US says 5 IDF units violated human rights: 4 have remediated, one being reviewed
Cases predate Gaza war; Washington says it received new info from Israel on 5th unit — thought to be Netzah Yehuda Battalion — after Jerusalem last week feared imminent sanctions
WASHINGTON — The United States found five units of Israel’s security forces responsible for gross violations of human rights, the first time Washington has reached such a conclusion about Israeli forces, the State Department said on Monday, though it has not barred any of the units from receiving US military assistance.
The incidents in question took place outside of Gaza before conflict broke out between Israel and Hamas in October.
Israel has conducted “remediation” in the cases of four of the units in compliance with US law prohibiting military assistance to security force units that commit such abuses and have not been brought to justice, State Department deputy spokesperson Vedant Patel told reporters.

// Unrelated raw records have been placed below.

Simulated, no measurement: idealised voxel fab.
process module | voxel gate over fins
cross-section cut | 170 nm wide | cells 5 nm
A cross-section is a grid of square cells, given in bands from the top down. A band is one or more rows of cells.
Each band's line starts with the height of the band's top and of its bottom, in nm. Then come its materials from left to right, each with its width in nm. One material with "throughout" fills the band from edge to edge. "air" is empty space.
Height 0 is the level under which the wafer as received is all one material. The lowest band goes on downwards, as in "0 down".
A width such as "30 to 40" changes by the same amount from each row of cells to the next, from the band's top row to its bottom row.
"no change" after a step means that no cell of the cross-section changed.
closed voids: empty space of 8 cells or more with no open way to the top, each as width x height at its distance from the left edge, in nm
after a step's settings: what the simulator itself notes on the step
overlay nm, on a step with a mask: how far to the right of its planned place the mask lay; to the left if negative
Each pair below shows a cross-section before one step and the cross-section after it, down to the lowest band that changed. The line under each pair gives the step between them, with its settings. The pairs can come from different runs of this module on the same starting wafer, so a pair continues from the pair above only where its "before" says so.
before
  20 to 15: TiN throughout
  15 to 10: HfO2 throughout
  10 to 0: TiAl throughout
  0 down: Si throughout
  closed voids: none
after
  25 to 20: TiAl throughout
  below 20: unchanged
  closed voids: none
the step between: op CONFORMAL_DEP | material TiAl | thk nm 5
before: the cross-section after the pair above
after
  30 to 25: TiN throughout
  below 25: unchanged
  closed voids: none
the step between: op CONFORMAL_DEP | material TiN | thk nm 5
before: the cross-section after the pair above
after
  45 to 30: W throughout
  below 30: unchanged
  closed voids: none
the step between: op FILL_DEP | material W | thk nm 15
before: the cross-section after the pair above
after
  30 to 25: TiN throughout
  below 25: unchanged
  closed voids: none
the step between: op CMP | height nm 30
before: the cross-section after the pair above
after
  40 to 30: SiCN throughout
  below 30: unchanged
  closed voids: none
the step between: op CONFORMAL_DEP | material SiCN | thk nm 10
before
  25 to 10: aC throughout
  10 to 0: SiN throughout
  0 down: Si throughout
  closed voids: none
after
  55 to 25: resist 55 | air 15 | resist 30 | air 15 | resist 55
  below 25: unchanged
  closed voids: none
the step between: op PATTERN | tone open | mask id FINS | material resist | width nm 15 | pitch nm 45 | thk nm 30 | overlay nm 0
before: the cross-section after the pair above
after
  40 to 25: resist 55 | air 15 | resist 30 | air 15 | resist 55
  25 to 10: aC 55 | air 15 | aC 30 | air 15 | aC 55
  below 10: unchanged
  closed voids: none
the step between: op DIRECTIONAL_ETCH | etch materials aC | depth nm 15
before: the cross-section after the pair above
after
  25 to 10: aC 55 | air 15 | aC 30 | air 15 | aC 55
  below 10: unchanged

Patel declined to offer specifics on the violations US officials looked at, which units were involved or what remediation steps were taken.
“Four of these units have effectively remediated these violations, which is what we expect partners to do,” Patel said. In the case of a fifth unit, Washington has not yet determined whether there has been sufficient remediation and was still in discussions with Israel, he said.
The fifth unit is believed to be the Netzah Yehuda Battalion of the Israel Defense Forces, which has been implicated in the 2022 death of 78-year-old Palestinian-American Omar As’ad.
Reports last week that the US could take action against Netzah Yehuda were strongly condemned by Israeli leadership, with Prime Minister Benjamin Netanyahu, Defense Minister Yoav Gallant and other ministers in the government publicly calling on the US not to go ahead with sanctions.
Israeli officials, including Gallant and war cabinet minister Benny Gantz, held separate talks with US Secretary of State Antony Blinken in an effort to prevent Washington from going ahead with slapping sanctions on Netzah Yehuda, a Kfir infantry brigade battalion designed for religious troops that is largely comprised of ultra-Orthodox nationalists.
In a letter to House Speaker Mike Johnson made public Friday, Blinken said the US would hold off on any decision about aid to the battalion while it reviews new information provided by Israel.
An Israeli official told The Times of Israel Monday that Jerusalem “categorically rejects any attempts to harm the IDF and Israel’s right to defend itself.”
The official added that nothing — not Iran and its proxies, State Department findings, or ICC warrants — will keep Israel from achieving its war aims.
Blinken earlier this month said he had made “determinations” regarding accusations that Israel violated a set of US laws that prohibit providing military assistance to individuals or security force units that commit gross violations of human rights.
The Leahy Laws, authored by US Senator Patrick Leahy in the late 1990s, prohibit providing military assistance to individuals or security force units that commit gross violations of human rights and have not been brought to justice.
Netzah Yehuda was set up in 1999 to accommodate the religious beliefs of ultra-Orthodox Jews and other religious nationalist recruits in the army.
The battalion has been at the center of several controversies in the past connected to right-wing extremism and violence against Palestinians, notably including the 2022 death of As’ad, who died after being detained, handcuffed, blindfolded and later abandoned in near-freezing conditions by soldiers of the battalion.
Following this incident and other reports of alleged abuse Palestinians suffered at the hands of the battalion’s soldiers, the IDF decided to move it out of the West Bank in December 2022.
No steps were taken, however, to hold specific soldiers accountable for the repeated incidents of misconduct against Palestinians that ran rampant in Netzah Yehuda, a US official told The Times of Israel earlier this week, explaining the unprecedented decision to consider sanctioning an Israeli military unit.